In other words, Republicans retained control of the House because Republican legislators and governors cooked district lines to suit their political ends. Republicans were able to gerrymander because they control most statehouses.

Wang started with what he called "the naive standard that the party that wins more than half the votes should get at least half the seats." Arizona, Michigan, North Carolina, Pennsylvania and Wisconsin "failed to clear even this low bar."

In North Carolina, for example, Democratic congressional candidates won 51 percent of the vote. Instead of claiming seven of North Carolina's 13 congressional seats, Democrats won only four seats to the Republicans' nine.

Wang identified 10 states that were "out of whack." In seven of those states, Republicans drew the maps. In those seven states, Republicans received 16.7 million votes to the Democrats' 16.4 million votes.

Despite that relatively narrow gap, the seven states elected 73 Republicans and 34 Democrats.

The Republican State Leadership Committee, an independent campaign organization, spent more than $25 million to elect Republicans to state office. Its chairman, Republican strategist Edward Gillespie, understands that whichever party controls state legislatures and governor's offices draws congressional boundaries.

Despite the GOP's failure to win the White House or U.S. Senate, Republicans control 30 governor's offices and most state legislatures.

Democrats control California, but this state was "surprisingly absent from the guilty list," Wang noted. Indeed, Democratic congressional candidates won 62 percent of the vote, and Democrats won 38 of the state's 53 seats, coinciding with the split of voters.

That result is a testament to the wisdom of the voters who approved initiatives stripping legislators of the power of drawing district boundaries and handing the task over to an independent commission.

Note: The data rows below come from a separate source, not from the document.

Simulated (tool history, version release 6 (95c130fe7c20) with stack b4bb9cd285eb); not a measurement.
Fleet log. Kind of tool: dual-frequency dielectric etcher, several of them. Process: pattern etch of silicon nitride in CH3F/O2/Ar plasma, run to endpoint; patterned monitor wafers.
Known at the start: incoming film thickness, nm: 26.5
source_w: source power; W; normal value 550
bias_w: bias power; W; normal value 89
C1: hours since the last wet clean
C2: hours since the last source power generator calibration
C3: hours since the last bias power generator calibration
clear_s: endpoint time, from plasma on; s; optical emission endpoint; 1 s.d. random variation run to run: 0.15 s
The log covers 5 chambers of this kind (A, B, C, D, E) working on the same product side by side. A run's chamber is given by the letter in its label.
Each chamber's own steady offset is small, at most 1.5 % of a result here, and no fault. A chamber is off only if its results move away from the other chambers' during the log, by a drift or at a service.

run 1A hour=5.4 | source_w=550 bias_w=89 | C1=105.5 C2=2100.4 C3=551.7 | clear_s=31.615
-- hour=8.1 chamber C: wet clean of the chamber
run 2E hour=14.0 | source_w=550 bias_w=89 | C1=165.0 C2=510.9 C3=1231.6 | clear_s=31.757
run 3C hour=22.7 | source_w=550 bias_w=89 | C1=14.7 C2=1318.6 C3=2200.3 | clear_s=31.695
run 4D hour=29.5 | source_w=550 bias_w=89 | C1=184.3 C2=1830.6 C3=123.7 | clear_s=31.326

Charles Munger Jr., the wealthy Republican activist, deserves credit, too. He spent more than $13 million in support of independent redistricting, over the objections of Republican leaders, and yes, The Bee's editorial board. We argued in 2010 that the newly formed independent redistricting commission should first demonstrate its ability to fairly redraw legislative districts before being given additional power to draw congressional lines. As it turns out, we were overly cautious.

Now, we look to other states to follow California's lead.

For all the problems caused by initiatives, states that embrace direct democracy are the only ones that will establish independent redistricting commissions. Politicians never willingly give up power, for obvious reasons.